Your body feels dense, heavy, and tingling, almost like a low‑level vibration. Meanwhile, the “you” seems higher, lighter, and extremely fast — like a silent, high‑pitched tingle. It’s as if you are looking at the body from a distance, yet without any actual distance.
With your eyes open the experience is still noticeable, but weaker. When you close your eyes and focus, it becomes vivid and pronounced. If you focus long enough, it swallows thought entirely until thought disappears. Even though the body is present and doing things — and you are using it — it feels almost unrelated to you. It’s there, yet the “you” feels so much more expansive and all‑encompassing. You can touch your body with your own hands, but it feels like you’re witnessing the movement rather than doing it or feeling it. You watch it happen, and it’s clear that it’s not you.

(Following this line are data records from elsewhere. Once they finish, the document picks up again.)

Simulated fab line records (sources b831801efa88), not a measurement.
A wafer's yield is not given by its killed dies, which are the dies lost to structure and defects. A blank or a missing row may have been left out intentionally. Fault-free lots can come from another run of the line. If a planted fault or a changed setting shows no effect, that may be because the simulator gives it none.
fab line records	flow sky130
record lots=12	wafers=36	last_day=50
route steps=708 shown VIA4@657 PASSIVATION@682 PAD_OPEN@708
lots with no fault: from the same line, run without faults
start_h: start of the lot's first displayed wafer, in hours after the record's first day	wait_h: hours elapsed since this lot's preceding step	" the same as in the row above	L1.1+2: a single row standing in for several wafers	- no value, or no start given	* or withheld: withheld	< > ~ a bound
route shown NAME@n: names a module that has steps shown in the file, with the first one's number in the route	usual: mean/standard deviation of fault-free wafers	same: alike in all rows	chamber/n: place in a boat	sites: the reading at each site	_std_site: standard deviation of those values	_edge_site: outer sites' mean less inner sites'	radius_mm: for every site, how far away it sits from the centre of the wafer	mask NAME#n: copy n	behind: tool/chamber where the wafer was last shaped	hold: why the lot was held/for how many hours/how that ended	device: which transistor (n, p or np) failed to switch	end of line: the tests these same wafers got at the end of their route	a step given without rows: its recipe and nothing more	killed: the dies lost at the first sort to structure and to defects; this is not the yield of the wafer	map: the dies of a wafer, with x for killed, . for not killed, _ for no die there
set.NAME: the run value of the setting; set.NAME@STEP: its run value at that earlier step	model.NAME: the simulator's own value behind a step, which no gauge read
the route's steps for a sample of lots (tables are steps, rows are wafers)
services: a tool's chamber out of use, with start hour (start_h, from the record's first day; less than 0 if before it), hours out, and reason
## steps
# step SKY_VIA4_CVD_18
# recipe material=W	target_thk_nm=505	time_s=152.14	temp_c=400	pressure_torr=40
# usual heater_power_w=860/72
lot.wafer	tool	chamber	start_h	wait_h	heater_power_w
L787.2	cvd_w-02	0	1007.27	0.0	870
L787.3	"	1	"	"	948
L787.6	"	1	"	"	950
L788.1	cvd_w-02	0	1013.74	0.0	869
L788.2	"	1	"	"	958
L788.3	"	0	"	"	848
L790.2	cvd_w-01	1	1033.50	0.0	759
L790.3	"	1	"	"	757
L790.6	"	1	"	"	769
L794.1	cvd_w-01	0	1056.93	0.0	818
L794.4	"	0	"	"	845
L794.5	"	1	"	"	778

There is also a sense of quiet, high vibrations with a distinct but silent noise — a very high pitch that becomes stronger the deeper you are in the state. When you’re not fully in it, the vibration feels like it’s behind the experience rather than in front, yet more real than the experience itself. Your presence — the real you — can make the body‑mind more loving. It’s not the body‑mind becoming loving toward you; it’s the other way around.
Imagination becomes powerful and more real. You can watch your hand move while your mind insists that you are doing it, yet you sit back and simply watch the performance. The body and mind ask how to return to this state, while you watch them do that as well. When the question “How can I stay here?” arises, there’s a sense of an obvious answer: you are always already in this state, but you’re still identified with the body‑mind.
If you imagine thought as a high‑pitch noise and focus on it, you can draw yourself toward that tone, recognising it as you. Yet even that eventually fades into the background as something else being witnessed. Nothing about the body or mind is actually “you.”
There is a question of how the body‑mind could ever realise it is not what it thinks it is, even though it is itself. You are not a feeling in the body — you are everywhere, aware of all sensations. You can feel pressure or pulsing in the face and head, but again you are simply watching. You can’t get annoyed or feel emotions in the usual way; you’re just calmly present, unable to be angry or upset, only observing their arising. If you’re “you,” everything is simply okay.
This is what “all one” means — the same presence witnessing everything. You don’t need to do anything; you just are. You feel one with God, or that you are God, while the body‑mind cannot be, because it is what God (you) is observing. Maybe a larger God created this God, but still, this is all there is: just you, experiencing this world through the person — in a way.
Nothing is right or wrong; things simply happen. The body‑mind can’t experience the Self because it is what is being experienced. Thoughts, feelings, and actions don’t help. The struggle of the person to find the Self is ironic because you are always the one watching the person struggle. Experiencing yourself is simply being there, relaxed. You can choose to experience the body again at any time.
The person thinks thoughts; you witness them. Thoughts feel like “you” only when you don’t know your true nature. The person — Mark — remains, but you are now watching him. You don’t think or see through eyes. The person can do whatever, feel whatever; you simply witness it. That’s why everything is okay — it’s not about happiness or sadness or ecstasy. Whatever the person experiences is not truly you.
The person has free will and makes decisions, which is why the experience appears real. The person feels and thinks, while you watch from the background — which, once you recognise yourself, becomes the foreground. You can return to being yourself anytime and then step back into the person if you choose. You can even play the role of the person again while remaining untouched as the witness.
Now the person feels able to listen to someone speaking from the Self and wants to find such people. As a person, you can help other people understand this, but ultimately each must experience it for themselves. It’s easy to get lost again in personhood — especially around others, or when feelings and thoughts arise — and fully become the person again. The key is to experience this state at least once and then keep remembering it whenever possible.
Ultimately, you are silence witnessing. You can use the person to speak from the witness perspective. You can even watch the person doing things, all while remaining the one who sees.